Intercontinental Exchange Inc.’s talks with regulators about spinning off four European bourses owned by NYSE Euronext are nearing completion, according to Chief Executive Officer Jeff Sprecher.
Discussions with domestic regulators about the venues in Paris, Amsterdam, Brussels and Lisbon are “coming quickly to a conclusion,” Sprecher said in a presentation at the annual Futures Industry Association conference today in Boca Raton, Florida. The Atlanta-based market operator must still submit the $8.2 billion deal to acquire NYSE Euronext to antitrust officials in Europe, he said.
An initial public offering of the Euronext stock markets would include related equity derivatives and commodities futures traded on the exchanges, Sprecher said. NYSE Euronext acquired the bourses when NYSE Group Inc., owner of the New York Stock Exchange, combined with Euronext NV in 2007.
The group of four exchanges should be a “standalone, very continental business” to benefit European capital markets, Sprecher told attendees at the conference. “It can be the first mover in what I think should be continuing consolidation or joint ventures or some kind of federation or loose amalgamation of exchanges.”
Buying NYSE Euronext, which owns the London-based Liffe futures venue, will bring interest-rate futures to ICE, which has roots in the commodities and over-the-counter energy markets, and will boost its business, Sprecher said.
“Owning NYSE Euronext brings us into financial markets in a much bigger way,” he said. The company wants to operate in new asset classes and would like to have a “multi-asset-class clearing infrastructure,” he said.
Sprecher, who has been critical of U.S. equities market structure and the fragmentation of trading across more than 50 venues including exchanges, electronic communications networks and broker-run dark pools, said he’s hoping for the “pendulum to come back” toward a more unified market.
The company won’t decide on cost-cutting measures or changes at the technologies business at NYSE Euronext until it receives European regulatory approval for the deal, Sprecher said. Personnel decisions will also be made then, he said.
“The New York Stock Exchange is an unbelievable business,” he told reporters at the conference. “There’s a really good business there that’s been hard to see inside the way it’s currently organized. Hopefully as a bigger group we’ll be able to put more transparency on it and organize it in a way that you’ll be able to see the value of that franchise, which I think is high.”

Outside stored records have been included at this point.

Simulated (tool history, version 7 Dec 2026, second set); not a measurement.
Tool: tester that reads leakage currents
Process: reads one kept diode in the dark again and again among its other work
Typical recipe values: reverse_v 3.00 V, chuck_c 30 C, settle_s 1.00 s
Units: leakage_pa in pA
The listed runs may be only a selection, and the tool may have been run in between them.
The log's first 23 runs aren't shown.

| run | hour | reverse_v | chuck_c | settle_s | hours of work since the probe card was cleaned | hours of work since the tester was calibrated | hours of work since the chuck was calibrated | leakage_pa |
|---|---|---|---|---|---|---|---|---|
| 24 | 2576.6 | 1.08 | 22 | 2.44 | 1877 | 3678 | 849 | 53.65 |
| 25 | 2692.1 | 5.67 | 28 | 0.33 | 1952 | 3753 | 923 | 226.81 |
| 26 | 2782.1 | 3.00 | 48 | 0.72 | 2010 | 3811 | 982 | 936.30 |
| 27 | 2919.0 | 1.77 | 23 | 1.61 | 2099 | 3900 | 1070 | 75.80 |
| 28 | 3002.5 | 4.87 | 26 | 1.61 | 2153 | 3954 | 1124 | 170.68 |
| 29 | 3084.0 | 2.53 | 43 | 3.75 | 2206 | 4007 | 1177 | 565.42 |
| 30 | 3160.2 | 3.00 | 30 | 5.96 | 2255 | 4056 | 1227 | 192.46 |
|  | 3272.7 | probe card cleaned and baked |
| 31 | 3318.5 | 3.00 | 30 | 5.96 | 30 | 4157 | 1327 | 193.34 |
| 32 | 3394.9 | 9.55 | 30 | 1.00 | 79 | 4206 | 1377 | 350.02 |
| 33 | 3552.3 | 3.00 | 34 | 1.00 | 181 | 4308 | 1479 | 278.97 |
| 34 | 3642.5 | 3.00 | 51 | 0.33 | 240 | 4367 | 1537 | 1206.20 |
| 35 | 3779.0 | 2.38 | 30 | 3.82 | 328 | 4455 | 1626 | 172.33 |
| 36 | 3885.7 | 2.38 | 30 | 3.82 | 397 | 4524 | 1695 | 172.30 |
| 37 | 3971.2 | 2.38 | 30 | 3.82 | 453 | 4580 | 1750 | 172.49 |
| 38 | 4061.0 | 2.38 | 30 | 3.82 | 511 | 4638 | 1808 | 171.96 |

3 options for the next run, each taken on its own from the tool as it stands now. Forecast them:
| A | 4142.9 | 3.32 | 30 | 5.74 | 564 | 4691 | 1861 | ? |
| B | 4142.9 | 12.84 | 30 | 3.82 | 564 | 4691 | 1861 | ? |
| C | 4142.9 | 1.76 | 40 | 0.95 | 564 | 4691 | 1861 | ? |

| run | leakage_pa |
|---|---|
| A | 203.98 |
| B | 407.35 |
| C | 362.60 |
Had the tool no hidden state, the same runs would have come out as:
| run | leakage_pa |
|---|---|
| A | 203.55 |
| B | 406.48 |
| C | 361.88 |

ICE may seek to use NYSE, which lists the most companies globally by market capitalization, to encourage more firms to go public following the financial crisis that started in 2007, Sprecher said. NYSE can help change the view of technology companies that may be reluctant to bring their firms public, he said. ICE went public in 2005 on the Big Board.
“I got to push the button and ring the bell,” Sprecher said. “It was one of the highlights of my career. To go from nothing to standing there and taking a company public was an unbelievable life experience, unbelievably powerful for a company. It gave us a currency.”